# Lester Hill’s “The checking of the accuracy …”, part 14

Backstory: Lester Saunders Hill wrote unpublished notes, about 40 pages long, probably in the mid- to late 1920s. They were titled “The checking of the accuracy of transmittal of telegraphic communications by means of operations in finite algebraic fields”. In the 1960s this manuscript was given to David Kahn by Hill’s widow. The notes were typewritten, but mathematical symbols, tables, insertions, and some footnotes were often handwritten. I thank Chris Christensen, the National Cryptologic Museum, and NSA’s David Kahn Collection, for their help in obtaining these notes. Many thanks also to Rene Stein of the NSA Cryptologic Museum library and David Kahn for permission to publish this transcription. Comments by transcriber will look like this: [This is a comment. – wdj]. I used Sage (www.sagemath.org) to generate the tables in LaTeX.
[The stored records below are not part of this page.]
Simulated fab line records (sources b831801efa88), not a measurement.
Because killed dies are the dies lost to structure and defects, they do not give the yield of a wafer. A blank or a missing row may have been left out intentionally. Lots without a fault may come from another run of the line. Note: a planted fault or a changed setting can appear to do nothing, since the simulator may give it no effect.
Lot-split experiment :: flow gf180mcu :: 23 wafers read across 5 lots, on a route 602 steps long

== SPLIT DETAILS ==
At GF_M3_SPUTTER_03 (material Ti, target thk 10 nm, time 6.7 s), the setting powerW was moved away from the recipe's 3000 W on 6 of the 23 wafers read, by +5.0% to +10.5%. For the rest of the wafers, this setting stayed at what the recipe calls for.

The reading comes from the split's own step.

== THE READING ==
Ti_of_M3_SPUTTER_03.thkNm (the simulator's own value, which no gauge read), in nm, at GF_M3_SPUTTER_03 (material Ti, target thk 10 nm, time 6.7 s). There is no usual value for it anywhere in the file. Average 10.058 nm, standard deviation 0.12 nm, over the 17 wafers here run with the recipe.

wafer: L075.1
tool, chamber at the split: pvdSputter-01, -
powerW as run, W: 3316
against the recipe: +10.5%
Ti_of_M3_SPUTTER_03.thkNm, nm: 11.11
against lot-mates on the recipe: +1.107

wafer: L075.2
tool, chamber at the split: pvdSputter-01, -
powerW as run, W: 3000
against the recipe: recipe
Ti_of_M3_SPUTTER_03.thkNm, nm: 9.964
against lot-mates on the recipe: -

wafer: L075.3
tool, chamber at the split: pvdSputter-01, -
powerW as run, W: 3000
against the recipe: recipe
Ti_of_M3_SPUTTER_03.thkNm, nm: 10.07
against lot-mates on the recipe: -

Here is just the 15th section of his paper. I hope to post more later. (Part 14 is here.)

Lemma concerning reference matrices

The general reference matrix of Section 3 was:

$Q = \left( \begin{array}{cccc} k_{11} & k_{12} & \dots & k_{1n} \\ k_{21} & k_{22} & \dots & k_{2n} \\ \vdots & & & \vdots \\ k_{q1} & k_{q2} & \dots & k_{qn} \\ \end{array} \right)$
the $k_{ij}$ being elements of any given finite algebraic field $F$, and $q$ being less than or equal to $n$.

This matrix contains determinants of order $r$ with $r=1,2,\dots, q$ — determinants of first order ($r=1$) being single elements of the matrix.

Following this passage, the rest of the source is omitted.